Speedracer1407 From United States of America, joined Dec 2004, 333 posts, RR: 0 Posted (8 years 8 months 1 week 3 days 19 hours ago) and read 4786 times:
A recent thread about the DC-8 in CivAv suggests that, after extensive redesign from the failed tanker program to commercial production, the plane was made marginally wider than the 707 and had 6 abreast seating.
I've always thought that the DC-8 and DC-9 had had a structural relationship similar to that of the 707, 727, and 737. That is, the DC-9 shared the same cross section dimensions (and a very similar nose) as the DC-8 even if the two don't share the "same" fuselage. I seem to recall that DC-8s and 9s all had 5 abreast seating because they were actually narrower than the 707/727/737. Am I simply wrong? And either way, what exactly is the relationship between the DC- and DC-9 fuse?
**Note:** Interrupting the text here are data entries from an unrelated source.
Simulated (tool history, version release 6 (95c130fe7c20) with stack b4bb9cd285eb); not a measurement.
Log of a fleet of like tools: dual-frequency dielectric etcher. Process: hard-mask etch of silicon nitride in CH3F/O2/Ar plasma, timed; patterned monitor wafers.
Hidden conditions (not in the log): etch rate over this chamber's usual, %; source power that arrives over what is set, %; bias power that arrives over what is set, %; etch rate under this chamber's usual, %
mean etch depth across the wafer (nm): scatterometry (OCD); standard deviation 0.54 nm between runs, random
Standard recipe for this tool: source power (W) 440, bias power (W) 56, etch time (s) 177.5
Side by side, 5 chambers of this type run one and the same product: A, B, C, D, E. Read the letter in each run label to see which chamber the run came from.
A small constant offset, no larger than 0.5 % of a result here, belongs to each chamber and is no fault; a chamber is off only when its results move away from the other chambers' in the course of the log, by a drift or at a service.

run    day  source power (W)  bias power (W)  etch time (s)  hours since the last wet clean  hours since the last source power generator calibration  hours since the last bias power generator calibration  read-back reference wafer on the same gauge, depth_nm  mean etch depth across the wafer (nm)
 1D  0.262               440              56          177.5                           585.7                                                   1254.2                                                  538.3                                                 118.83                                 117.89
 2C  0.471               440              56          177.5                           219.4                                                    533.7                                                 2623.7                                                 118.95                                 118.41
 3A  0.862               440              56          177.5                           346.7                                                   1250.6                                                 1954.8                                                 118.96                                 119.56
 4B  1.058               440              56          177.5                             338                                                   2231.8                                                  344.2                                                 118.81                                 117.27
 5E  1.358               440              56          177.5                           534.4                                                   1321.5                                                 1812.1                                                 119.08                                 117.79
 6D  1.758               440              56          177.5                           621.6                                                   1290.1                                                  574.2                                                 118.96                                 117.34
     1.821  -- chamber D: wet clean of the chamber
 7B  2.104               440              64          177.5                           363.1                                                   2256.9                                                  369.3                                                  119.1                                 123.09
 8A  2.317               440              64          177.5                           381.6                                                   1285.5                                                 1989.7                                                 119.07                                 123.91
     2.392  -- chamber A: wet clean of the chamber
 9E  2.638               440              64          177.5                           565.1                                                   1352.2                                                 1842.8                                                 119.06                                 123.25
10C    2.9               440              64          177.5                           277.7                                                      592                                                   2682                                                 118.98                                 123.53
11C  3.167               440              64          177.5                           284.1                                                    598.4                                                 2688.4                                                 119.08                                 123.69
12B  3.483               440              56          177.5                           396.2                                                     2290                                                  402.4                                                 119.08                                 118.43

Dassault Mercure: the plane that has Boeing and Airbus shaking in their boots.
N231YE From , joined Dec 1969, posts, RR:
Reply 2, posted (8 years 8 months 1 week 3 days 14 hours ago) and read 4736 times:
Quoting StealthZ (Reply 1): In fact the 707 was a widened version of the KC135
If I am not mistaken, the KC-135 is based off of the 367-80, which was designed to only allow for 5-abreast seating. In order to compete with the 6-abreast DC-8, Boeing lengthened the fuselage on the model 707 to allow for 6-abreast seating. Although the 707 and the KC-135 are similar, the fuselage cross-section dimensions is what sets them apart (among other things).
57AZ From United States of America, joined Nov 2004, 2586 posts, RR: 2
Reply 3, posted (8 years 8 months 1 week 2 days 21 hours ago) and read 4620 times:
Don't forget that Boeing widened the 707 twice. First the airlines complained about the width of the 367-80 so the design was widened and tooling manufactured for that production design. Douglas then came out with a slightly wider cross section for the DC-8 in an attempt to deal a blow to Boeing. Boeing did not want to lose their upper hand and bit the bullet-redesigning the 707 cross section AGAIN at considerable cost as new tooling was required. Boeing waited until Douglas had produced their production tooling, knowing that Douglas could not afford to change the DC-8 once it went into production. Remember that when the 707 was transformed from a paper airplane to reality, the DC-8 was still paper only and the specs could be easily changed.
Boeing also found it advantageous to tailor the 707 variants to individual client's needs concerning interior or performance within reason. With the DC-8, what you saw was what you got.